The defendant, Jabari Smith, was charged by an amended bill of information with one count of possession with intent to distribute a Schedule I controlled dangerous substance (heroin), a violation of La. R.S. 40:966(A) (count I), and one count of possession of a Schedule IV controlled dangerous substance (alprazolam), a violation of La. R.S. 40:969(C) (count II).1 At his arraignment, the defendant pled not guilty on all counts. Pursuant to a pre-trial ruling, the trial court restricted a witness's testimony; however, during trial, the witness violated this ruling, resulting in the declaration of a mistrial.2 Following the mistrial, a second jury was selected. Further, pursuant to the amended bill of information, and prior to the start of the second trial, count II against the defendant was nol-prossed. Following a jury trial on count I only, the defendant was found guilty of the responsive offense of possession of heroin, a violation of La. R.S. 40:966(C). Post-trial motions in arrest of judgment, post-verdict judgment of acquittal, and new trial were filed by the defendant but were denied by the trial court. The defendant was sentenced to serve ten years at hard labor and was given credit for time served.3

A habitual offender bill of information was filed by the State, alleging the defendant's status as a fourth-felony habitual offender. Following a hearing, the defendant was adjudicated a fourth-felony habitual offender.4 His earlier sentence was vacated, and the defendant was sentenced to serve forty years at hard labor, which, along with being given credit for time served, was to run concurrently with any other sentence he may be serving, in accordance with La. R.S. 15:529.1(A)(4)(a). The defendant now appeals, assigning error to the sufficiency of the evidence presented at trial and to the trial court's denial of his motion for mistrial. For the following reasons, we affirm the defendant's conviction, habitual offender adjudication and sentence.

STATEMENT OF FACTS

Slidell Police Department Sergeant Dennis Bush testified that on two separate occasions, he worked with a confidential informant to determine whether heroin was being distributed from a trailer located at 37705 A Nuevo Street in Slidell, Louisiana. In each instance, Sergeant Bush conducted a "controlled buy," giving the informant $50.00. The informant then drove to the suspected trailer, entered therein, and, a few minutes later, exited the trailer and met with Sergeant Bush, where he turned over a small bag of heroin in powder form. Sergeant Bush testified that as a result of these two controlled drug buys, on October 24, 2014, he participated, along with other local law enforcement officers, in the execution of a search warrant at the Nuevo Street trailer. Upon their arrival, Sergeant Bush observed the defendant seated on the front porch and the defendant was then detained. Sergeant Bush testified that after securing the trailer and the occupants therein, he spoke with Candice York, who advised him in which room the defendant and his girlfriend, Trenell Howard, slept.

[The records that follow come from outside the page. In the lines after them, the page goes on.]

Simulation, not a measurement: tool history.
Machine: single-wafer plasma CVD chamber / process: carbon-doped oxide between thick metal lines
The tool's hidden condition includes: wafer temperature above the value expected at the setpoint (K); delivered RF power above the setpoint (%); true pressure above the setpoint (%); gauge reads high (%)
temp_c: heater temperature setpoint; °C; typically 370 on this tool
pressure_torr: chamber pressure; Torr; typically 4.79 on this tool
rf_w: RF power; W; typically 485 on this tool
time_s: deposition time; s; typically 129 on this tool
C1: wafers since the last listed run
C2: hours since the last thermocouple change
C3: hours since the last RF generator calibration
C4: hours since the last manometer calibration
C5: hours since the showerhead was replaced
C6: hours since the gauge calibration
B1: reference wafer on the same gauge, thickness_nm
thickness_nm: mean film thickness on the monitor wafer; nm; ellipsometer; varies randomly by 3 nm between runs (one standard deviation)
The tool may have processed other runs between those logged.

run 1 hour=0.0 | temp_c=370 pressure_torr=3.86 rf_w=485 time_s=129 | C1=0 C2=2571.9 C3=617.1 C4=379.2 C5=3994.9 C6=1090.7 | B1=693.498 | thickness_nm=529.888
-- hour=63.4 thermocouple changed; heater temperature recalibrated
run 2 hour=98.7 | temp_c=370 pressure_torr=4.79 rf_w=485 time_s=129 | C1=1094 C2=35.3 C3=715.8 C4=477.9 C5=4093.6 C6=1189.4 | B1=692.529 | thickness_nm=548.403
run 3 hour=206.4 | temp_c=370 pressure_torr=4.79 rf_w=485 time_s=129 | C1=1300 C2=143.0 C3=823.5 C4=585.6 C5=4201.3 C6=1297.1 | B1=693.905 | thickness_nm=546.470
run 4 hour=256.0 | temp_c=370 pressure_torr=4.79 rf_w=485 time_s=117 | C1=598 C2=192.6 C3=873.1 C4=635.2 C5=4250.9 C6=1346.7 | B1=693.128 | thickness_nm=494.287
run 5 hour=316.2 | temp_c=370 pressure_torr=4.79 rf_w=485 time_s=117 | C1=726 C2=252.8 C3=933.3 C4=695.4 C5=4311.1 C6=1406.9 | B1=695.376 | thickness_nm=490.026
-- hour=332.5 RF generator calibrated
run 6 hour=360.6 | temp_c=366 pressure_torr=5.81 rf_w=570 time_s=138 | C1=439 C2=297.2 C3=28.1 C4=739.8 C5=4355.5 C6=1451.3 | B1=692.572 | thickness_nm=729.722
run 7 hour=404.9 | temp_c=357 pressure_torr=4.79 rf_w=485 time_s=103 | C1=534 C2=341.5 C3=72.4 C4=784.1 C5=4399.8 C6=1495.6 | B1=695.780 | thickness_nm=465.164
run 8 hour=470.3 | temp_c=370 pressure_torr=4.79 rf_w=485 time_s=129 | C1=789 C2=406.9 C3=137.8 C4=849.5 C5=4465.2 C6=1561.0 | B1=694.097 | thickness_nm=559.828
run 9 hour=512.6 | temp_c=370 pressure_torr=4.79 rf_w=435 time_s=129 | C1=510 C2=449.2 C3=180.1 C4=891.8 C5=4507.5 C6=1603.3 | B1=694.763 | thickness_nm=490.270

St. Tammany Parish Sheriff's Detective Brandon Stephens, who likewise participated in the execution of the search warrant, testified that once the trailer was secure, he searched the room where Trenell Howard was located. He testified that Howard was found on a mattress in a small room, which was not much larger than a walk-in closet. Against the wall, "in the little space of floor that was left, that was not covered by the mattress [was] a bag of sandwich, plastic sandwich bags, a box of sandwich bags, [and] a digital scale. And towards the end of the room, kind of off to the left, [he] located a bag of heroin inside a black tennis shoe."5 Further, Detective Stephens described the bedroom as "extremely messy and cluttered[,]" with "more male clothes strewn about than female[,]" with female clothes being mainly in suitcases or duffle bags. Additionally, more male shoes were found in the room than female. On cross-examination, Detective Stephens indicated that when he searched the bedroom, only Trenell Howard was present. Furthermore, he did not witness the defendant actually possess heroin, and at no time did he see the defendant inside the trailer. Trenell Howard later entered a guilty plea to possession of heroin.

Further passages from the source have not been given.